When the topic of raising the minimum wage and the business impact of mandatory wage increases on blue-chip stocks becomes a part of the national conversation, as it did during President Obama's State of the Union Address in January, the two companies that immediately come to people's minds are Wal-Mart (NYSE:WMT) and McDonald's (NYSE:MCD).
Today, I want to discuss why it is a flaw to make a buy or sell decision about McDonald's based on whether or not the United States raises the mandatory wage for food-service employees.
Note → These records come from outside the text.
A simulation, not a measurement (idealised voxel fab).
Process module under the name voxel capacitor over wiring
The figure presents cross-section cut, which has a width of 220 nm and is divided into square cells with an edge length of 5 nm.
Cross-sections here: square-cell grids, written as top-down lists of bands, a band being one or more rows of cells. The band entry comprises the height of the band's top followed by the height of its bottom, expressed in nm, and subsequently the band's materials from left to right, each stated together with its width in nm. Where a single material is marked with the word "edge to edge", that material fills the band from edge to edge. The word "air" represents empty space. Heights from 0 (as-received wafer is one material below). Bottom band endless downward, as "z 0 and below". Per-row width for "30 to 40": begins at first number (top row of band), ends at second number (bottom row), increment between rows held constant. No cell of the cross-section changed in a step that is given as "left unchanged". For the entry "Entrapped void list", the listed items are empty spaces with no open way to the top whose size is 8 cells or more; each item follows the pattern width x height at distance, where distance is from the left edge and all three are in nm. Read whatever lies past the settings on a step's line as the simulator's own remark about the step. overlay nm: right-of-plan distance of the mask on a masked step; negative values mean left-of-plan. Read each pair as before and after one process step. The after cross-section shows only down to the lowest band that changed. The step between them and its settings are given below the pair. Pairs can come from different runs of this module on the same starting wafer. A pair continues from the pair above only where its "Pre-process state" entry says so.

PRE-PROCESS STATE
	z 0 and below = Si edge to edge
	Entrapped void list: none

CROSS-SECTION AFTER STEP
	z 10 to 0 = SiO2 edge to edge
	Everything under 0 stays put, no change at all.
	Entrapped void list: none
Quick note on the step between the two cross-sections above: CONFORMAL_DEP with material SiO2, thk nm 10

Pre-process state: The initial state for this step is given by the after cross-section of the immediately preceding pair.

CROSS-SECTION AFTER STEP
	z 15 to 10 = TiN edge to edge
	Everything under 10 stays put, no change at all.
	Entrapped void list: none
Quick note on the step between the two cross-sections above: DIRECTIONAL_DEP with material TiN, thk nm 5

First of all, it's quickly becoming a quaint and erroneous notion to think of McDonald's as an American company whose business performance is solely determined by the political whims of the United States legislature. In 2013, McDonald's brought in $28.1 billion revenue. Across its global operations, only 31% came from the United States. In other words, $8.71 billion of the company's revenue comes from America, and $19.39 billion comes from the rest of the world.
A similar, although not quite as disproportionate story emerges when you look at the company's net earnings. Only 43% of earnings came from the U.S., and 57% came from the rest of the world. In 2013, McDonald's brought in $5.5 billion in profit for shareholders. Roughly, $2.36 billion came from the United States, and $3.14 billion came from the rest of the world. The other thing worth noting is this: for both sales and earnings figures, the numbers are moving directionally lower for the United States. In other words, every year, U.S. operations contribute a smaller and smaller percentage of the McDonald's profit pie.
In addition to the diminishing influence of the United States on McDonald's corporate balance sheet, there is another factor that is rarely discussed when analyzing McDonald's as an investment in the context of a minimum wage increase: the company largely operates on a franchisor/franchisee business model, and therefore, is able to avoid directly absorbing the financial costs associated with a minimum wage hike.
As of the end of 2013, McDonald's has 35,400 restaurants across the world. About 81% of them are run by independent franchisees of the company, and the other 19% are actually owned by McDonald's itself. Almost all analysis of the minimum wage in the context of McDonald's ignores this fact: McDonald's is generally a real estate company with a toll-booth model (that is, it makes its money by charging franchisees rent for the stores and receives a certain percentage of sales as part of a fee arrangement for getting to use the McDonald's brand) that functions independently from operating the business.
It is the folks who run the franchises that have to toggle the minimum wage increases by deciding whether they want to modify hours, slow wage growth for that restaurant's management, raise prices, or accept declining profits. But that's a dilemma that only has a direct impact on a small amount of McDonald's stores: only about 6,700 of the company's chains are actually run by McDonald's, making a minimum wage increase a small headwind for management to address as they try to increase the company's profits.
And, of course, McDonald's is decreasing the percentage of stores directly under its control over time. It has been actively franchising some of its company-owned locations over the past three years since coming out of the financial crisis, and the company is investing $3 billion this year to open 1,500 new stores. Directionally speaking, McDonald's is continuing to reduce the number of company-owned locations that are going to contribute to its overall earnings.
When discussions of McDonald's as an investment come up on Seeking Alpha, many investors and commenters seem to indicate that the future outlook of the minimum wage factors into their personal calculus of whether McDonald's ought to be an investment going forward. But when you study the actual corporate structure of McDonald's, you will see that the company heavily insulates itself from directly assuming the costs of minimum wage increases. Only about a third of the company's revenue comes from the U.S., and that figure is declining. Only one of five McDonald's stores are actually operated by McDonald's, and that figure is declining as well. For people concerned about the effect of minimum wage increases on McDonald's, it is a modest headwind. There are only 6,700 stores where the rise in minimum wage must be borne directly. For McDonald's' long-term shareholders, a minimum wage increase would be nothing more than a glorified rounding error in affecting the firm's profitability.
Disclosure: I am long MCD. I wrote this article myself, and it expresses my own opinions. I am not receiving compensation for it (other than from Seeking Alpha). I have no business relationship with any company whose stock is mentioned in this article.